Learning Center

Hi, I'm Mark, the host of SAFE Cents! Welcome to our Learning Center, a place where you can improve your financial health.

How to Prepare for Hurricane Season

Blog Post
2 min read
Devastation in Sumter, SC after Hurricane Hugo on September 22, 1989.

South Carolina is beloved by residents, and it’s easy to see why. From cherished boiled peanuts to the white-sand beaches, there’s plenty of unique features that make the Palmetto State so appealing. However, now is the time to prepare for the state's unique seasonal challenge - hurricanes.

Torrential rains, damaging winds, tornadoes, and cyclones can cause serious damage far beyond the coast. Follow these South Carolina Emergency Management Division (SCEMD) tips to help prepare your household for hurricane season.
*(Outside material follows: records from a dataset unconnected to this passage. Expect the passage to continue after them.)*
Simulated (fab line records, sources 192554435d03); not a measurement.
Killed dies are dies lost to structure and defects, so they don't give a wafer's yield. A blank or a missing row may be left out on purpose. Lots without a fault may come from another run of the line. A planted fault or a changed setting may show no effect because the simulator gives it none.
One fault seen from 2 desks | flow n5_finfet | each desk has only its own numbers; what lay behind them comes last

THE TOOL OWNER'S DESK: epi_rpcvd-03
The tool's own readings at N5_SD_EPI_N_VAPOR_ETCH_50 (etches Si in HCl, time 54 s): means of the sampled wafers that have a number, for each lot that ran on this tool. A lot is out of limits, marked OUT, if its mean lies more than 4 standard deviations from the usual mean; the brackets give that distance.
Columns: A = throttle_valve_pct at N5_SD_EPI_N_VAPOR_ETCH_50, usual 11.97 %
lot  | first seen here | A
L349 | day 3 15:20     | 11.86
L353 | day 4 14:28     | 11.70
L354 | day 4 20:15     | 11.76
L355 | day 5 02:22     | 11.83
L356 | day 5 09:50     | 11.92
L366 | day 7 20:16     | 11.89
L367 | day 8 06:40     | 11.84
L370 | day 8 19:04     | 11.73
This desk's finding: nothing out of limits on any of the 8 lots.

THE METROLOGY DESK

Know the difference between watches and warnings. Watches are issued 48 hours before a weather event's expected onset. Warnings, on the other hand, are issued 36 hours in advance. Each threat level calls for specific actions by the community. The two alerts inform you how much time you have to gather resources and make other time-sensitive decisions.

Understand storm categories. There are five storm categories that estimate the potential damage a hurricane’s wind speed could cause to property—and the associated threat to life. Each category requires a different level of preparedness. 

Whether or not severe storms are expected in your area, it’s wise to prepare your home for hurricane season by trimming trees and securing outdoor items that could be carried off by high winds.

Evacuation zone and route. State and local authorities announce evacuations based on where they expect a hurricane to make landfall. There are three zones along the South Carolina coast: the Northern Hurricane Region, the Central Hurricane Region, and the Southern Hurricane Region. If you have family or friends along the coast, urge them to Find their zone and plan evacuation routes to exit safely.

Assemble a family emergency kit. Whether you lose power for several days or need to evacuate, having a disaster supply kit with you could save lives. At a minimum, it should contain canned or boxed foods, batteries, toilet paper, flashlights, a first-aid kit, and essential documents. For an expanded list of items you can start compiling today, download and print out a checklist of what a family emergency kit should include.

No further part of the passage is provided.